By Zeev Maoz — The Mark News —
Israeli politicians face a clear and present danger. It is not Iran’s nuclear program. Nor is it the risk that Egypt’s instability or the civil war in Syria will spill over into an Arab-Israeli conflagration. Rather, it is U.S. Secretary of State John Kerry’s forthcoming peace plan.
This plan will not contain major surprises. It will probably be a juxtaposition of previous plans, such as the Clinton parameters or the Bush road map. Israelis know what this plan contains, and what will be required of Israel if it accepts the plan.
The threat contained in the plan is threefold. First, this is a committed secretary of state serving under a second-term president who is focused on his legacy. This administration, perceived to be unsupportive of Israel, is not burdened by electoral considerations. For Israeli politicians, however, electoral considerations are a permanent concern. The shakiness of Israel’s current governing coalition, which binds extreme right-wing parties with more moderate centrist parties, poses a constant threat to the continued survival of the Israeli government.

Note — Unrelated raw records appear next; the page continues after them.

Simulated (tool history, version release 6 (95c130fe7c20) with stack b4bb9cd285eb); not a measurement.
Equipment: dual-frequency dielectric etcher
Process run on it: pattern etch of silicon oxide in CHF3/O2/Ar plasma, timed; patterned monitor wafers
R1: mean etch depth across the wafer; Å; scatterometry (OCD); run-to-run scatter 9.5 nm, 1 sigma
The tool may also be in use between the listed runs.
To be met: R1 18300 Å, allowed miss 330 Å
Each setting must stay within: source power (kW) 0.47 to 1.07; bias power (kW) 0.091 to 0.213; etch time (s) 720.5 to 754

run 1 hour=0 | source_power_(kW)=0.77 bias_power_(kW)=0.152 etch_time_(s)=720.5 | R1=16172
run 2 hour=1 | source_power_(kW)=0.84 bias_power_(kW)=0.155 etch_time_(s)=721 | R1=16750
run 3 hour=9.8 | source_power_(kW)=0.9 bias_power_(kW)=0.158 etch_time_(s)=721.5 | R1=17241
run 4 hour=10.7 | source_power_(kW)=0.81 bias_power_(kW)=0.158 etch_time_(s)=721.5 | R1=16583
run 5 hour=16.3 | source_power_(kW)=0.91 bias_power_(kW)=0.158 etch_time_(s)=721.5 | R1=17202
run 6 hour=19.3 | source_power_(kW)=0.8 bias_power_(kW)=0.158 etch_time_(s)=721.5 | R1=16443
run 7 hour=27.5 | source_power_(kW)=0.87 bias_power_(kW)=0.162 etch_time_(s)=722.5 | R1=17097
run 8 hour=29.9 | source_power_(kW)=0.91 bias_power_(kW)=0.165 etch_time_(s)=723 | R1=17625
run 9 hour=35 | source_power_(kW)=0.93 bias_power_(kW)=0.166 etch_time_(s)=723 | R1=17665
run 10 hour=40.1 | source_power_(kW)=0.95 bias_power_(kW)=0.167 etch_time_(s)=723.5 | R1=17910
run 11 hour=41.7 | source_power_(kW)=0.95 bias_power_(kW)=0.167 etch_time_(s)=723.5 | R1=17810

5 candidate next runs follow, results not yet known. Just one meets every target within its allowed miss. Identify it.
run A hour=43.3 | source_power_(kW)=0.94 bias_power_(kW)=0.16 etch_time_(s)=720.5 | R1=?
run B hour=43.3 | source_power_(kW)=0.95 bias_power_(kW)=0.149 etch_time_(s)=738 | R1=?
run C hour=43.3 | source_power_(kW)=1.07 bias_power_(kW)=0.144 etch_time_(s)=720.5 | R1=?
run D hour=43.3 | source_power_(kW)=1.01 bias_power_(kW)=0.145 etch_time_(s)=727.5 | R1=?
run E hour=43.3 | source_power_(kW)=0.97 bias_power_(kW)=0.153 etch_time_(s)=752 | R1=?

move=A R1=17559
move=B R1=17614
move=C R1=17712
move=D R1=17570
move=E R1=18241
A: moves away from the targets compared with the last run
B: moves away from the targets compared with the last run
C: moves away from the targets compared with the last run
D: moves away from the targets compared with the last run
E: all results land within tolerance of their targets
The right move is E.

Second, the Kerry plan comes amid growing international criticism of Israel’s policies. Israel has faced widespread criticism in the past. What is different about this wave of criticism, however, is that it is accompanied by an emerging trend of divestments and sanctions. This is a new and frightening prospect because it threatens Israeli economic and academic institutions and high-tech companies.
If this trend continues, it might pull the Israeli middle class out of its apathy. This is a frightening prospect. Israel has weathered the global recession of the last six years largely due to its financial and high-tech sectors. While the rising cost of living and economic inequality have resulted in widespread social protests, the macroeconomic indicators have been extremely positive. The threat of a recession due to boycotts and divestments is a huge concern.
The professional middle class can be a decisive electoral force. If it throws its support behind a certain political party – which it has done several times in the past – it could well tip the balance in an election. The newly formed Yesh Atid party won second place in the last election, largely on a domestic economic platform. It did not have a clear foreign and security policy agenda. Its decision to join a Likud-led coalition gave life to the current government. However, if it leaves the coalition, Israel will likely go to an early election – and there is a good chance that, if recession hits, this party will emerge as the big winner.
Third, Israeli politicians who have opposed territorial concessions in the past have always had a Palestinian ally. Their most convincing claim has been Palestinian refusal to sign offers presented to them. The argument that “there is no partner for peace on the Palestinian side” has been the most common tool in the Israeli public-relations toolbox. Palestinian violence against Israelis has given this claim a convincing ring even while Israel, through its aggressive settlement policy and human-rights violations, has actively contributed to reducing the chance of Palestinian accommodation.
Now, the relative calm in the occupied territories and a moderate Palestine Liberation Organization leadership make this claim sound empty and manipulative. Mahmoud Abbas is the most moderate Palestinian leader that the Israelis have faced. His recent statements suggest that Palestinians are willing to compromise in ways they were not willing or able to in the past.
Not surprisingly, the Israelis have raised the bar by requiring that the Palestinians recognize Israel as a Jewish state. The Israelis are also concerned that the Palestinians will turn to a new, non-violent resistance strategy. If this non-violent intifada is met by Israeli violence, it will cause steep erosion in international support for Israel’s policies – erosion that may well be accompanied by practical sanctions.
Recent statements by Israeli Prime Minister Benjamin Netanyahu suggest that he is increasingly aware of the fundamental dilemma that Israel is bound to face: If it holds on to the occupied territories, it will be forced to choose between being a Jewish but non-democratic state and being a democratic state but seeing the Jews become a minority in their own land. It is unclear whether this dilemma is a pressing concern for the current government, but the fact that Netanyahu brought it up is quite significant.
Can Israel respond positively to Kerry’s plan? The Israelis will wait for the Palestinian response before they commit. If the Palestinians accept the plan (probably with reservations), it will be difficult for the Israeli government to reject it outright. This could result in a shakeup of the government. The extreme right-wing Yisrael Beiteinu party would likely leave the coalition. However, the government could survive by aligning with the Israeli Labor Party and/or the Shas religious party.
The Israelis are still hoping that the Palestinians will reject some of the key elements of the plan, making it easier for them to do the same. The idea here is to accept the plan in principle, but bury it in practice. The litmus test for the Obama administration is to prevent that from happening.
Zeev Maoz is the Founding President of the Israeli Association of International Studies and a former Director of the national security program at the National Defense College of the Israeli Defense Forces. He is currently Distinguished Professor in the Department of Political Science at the University of California, Davis.